The UK’s first live music census has highlighted the threats facing the long-term future of the domestic grassroots circuit.
One in three of the small music venues surveyed said they had experienced problems with property developments, which can cause noise complaints from people living nearby. In addition, one third of the nearly 200 venues surveyed reported that increases in business rates were having a negative impact.
The census was carried out in March 2017 by researchers from the Universities of Edinburgh, Newcastle and Turku in Finland. Surveys were conducted in Brighton, Glasgow, Leeds, Liverpool, Newcastle-Gateshead, Oxford, and Southampton.
“This survey is the largest of its kind in the UK," said Dr Matt Brennan, from the University Of Edinburgh’s Reid School Of Music. "We hope it can influence the valuable contribution live music makes to wider society and help support the protection of the live music ecology.”
Since the census was conducted, the Government has backed moves to enshrine the Agent Of Change principle in law, which promises to offer protection to venues, with developers having to take account of the impact of any new scheme on pre-existing businesses before going ahead with their plans.
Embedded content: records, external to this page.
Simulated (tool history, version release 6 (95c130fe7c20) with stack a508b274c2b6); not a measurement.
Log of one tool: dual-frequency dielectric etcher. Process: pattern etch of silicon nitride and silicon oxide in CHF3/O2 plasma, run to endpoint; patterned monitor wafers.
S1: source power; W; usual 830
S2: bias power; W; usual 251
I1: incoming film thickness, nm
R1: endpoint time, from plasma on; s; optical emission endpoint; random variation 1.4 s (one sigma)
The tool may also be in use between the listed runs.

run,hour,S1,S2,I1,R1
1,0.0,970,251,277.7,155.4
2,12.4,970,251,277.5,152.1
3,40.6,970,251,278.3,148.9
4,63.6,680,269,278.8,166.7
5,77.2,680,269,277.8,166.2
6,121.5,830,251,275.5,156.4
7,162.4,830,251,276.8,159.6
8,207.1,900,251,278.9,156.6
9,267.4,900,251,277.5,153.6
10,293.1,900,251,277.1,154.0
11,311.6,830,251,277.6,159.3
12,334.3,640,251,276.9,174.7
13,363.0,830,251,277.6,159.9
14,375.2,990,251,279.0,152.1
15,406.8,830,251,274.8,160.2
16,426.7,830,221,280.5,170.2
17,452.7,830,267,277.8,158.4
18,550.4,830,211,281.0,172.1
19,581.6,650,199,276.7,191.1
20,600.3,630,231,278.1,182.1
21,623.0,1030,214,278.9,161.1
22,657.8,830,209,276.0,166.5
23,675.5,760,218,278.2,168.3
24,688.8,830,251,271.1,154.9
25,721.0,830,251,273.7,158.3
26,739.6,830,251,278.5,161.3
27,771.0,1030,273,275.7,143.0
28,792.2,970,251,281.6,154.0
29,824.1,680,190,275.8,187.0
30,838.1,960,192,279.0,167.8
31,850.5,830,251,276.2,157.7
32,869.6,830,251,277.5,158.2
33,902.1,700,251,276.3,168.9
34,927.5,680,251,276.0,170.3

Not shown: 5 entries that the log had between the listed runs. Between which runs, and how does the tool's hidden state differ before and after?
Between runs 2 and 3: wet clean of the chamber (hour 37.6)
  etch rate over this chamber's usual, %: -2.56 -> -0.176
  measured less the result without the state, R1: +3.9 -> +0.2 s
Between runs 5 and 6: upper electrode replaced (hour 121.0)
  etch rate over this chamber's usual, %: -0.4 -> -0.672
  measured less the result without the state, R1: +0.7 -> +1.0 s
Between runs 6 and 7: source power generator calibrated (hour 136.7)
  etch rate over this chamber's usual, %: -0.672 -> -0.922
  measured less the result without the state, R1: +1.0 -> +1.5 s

The findings point towards a thriving grassroots scene: More than three quarters of people surveyed had visited small music venues - defined as those with a capacity of up to 350 people - during the past year, and 74% had visited pubs and bars for live music.
Findings show that the total spend of people at live music events contributes significant sums to local economies - £78.8 million annually in Glasgow, £43.3m in Newcastle-Gateshead and £10.5m in Oxford.
Nearly half of 4,400 people surveyed spend more than £20 on tickets for concerts or festivals each month. On secondary ticketing, just 0.4% of respondents said that they bought a ticket to a music event for the purpose of reselling it at a profit in the last 12 months.
"The UK Live Music Census found that 44% of respondents to the audience online survey had to resell a ticket for a live music event in the past 12 months, i.e. purchased a ticket and then found they could not attend," stated the report. "Of those, 41% resold the ticket at face value and only 2% resold it for profit.
"In the last 12 months, only 0.4% of respondents to the audience survey said that they bought a music festival or concert ticket for the purpose of reselling it at a profit. While it is undeniable that demand exists for customers to be able to return unwanted tickets, the question then becomes: who is reselling the ticket and for what purpose? The census showed that it was an ongoing concern for significant numbers of respondents to the audience survey and that very few bought with the specific aim of selling on.
"With this in mind, we recommendthat the UK government continues to investigate secondary ticketing via the Competition And Markets Authority and that the Digital, Culture, Media And Sport Committee continue its investigations in this area.”
Dr Brennan said that festival and concert attendance continued to grow, adding: "This report not only shows the cultural and economic value of live music but also the challenges it faces."
Funded by the Arts And Humanities Research Council, the project's industry partners are the Musicians’ Union, Music Venue Trust and UK Music. Researchers believe that mapping current trends will help inform debates about the future of the live music industry, an area of increasing importance to policymakers – such as the recently announced Digital, Culture, Media Amd Sport Committee inquiry into live music.
Affiliate censuses were run in March 2017 by Brighton’s British and Irish Modern Music Institute (BIMM), Leeds Beckett University and Southampton Solent University; LIPA/University of Liverpool ran its live music census in June last year.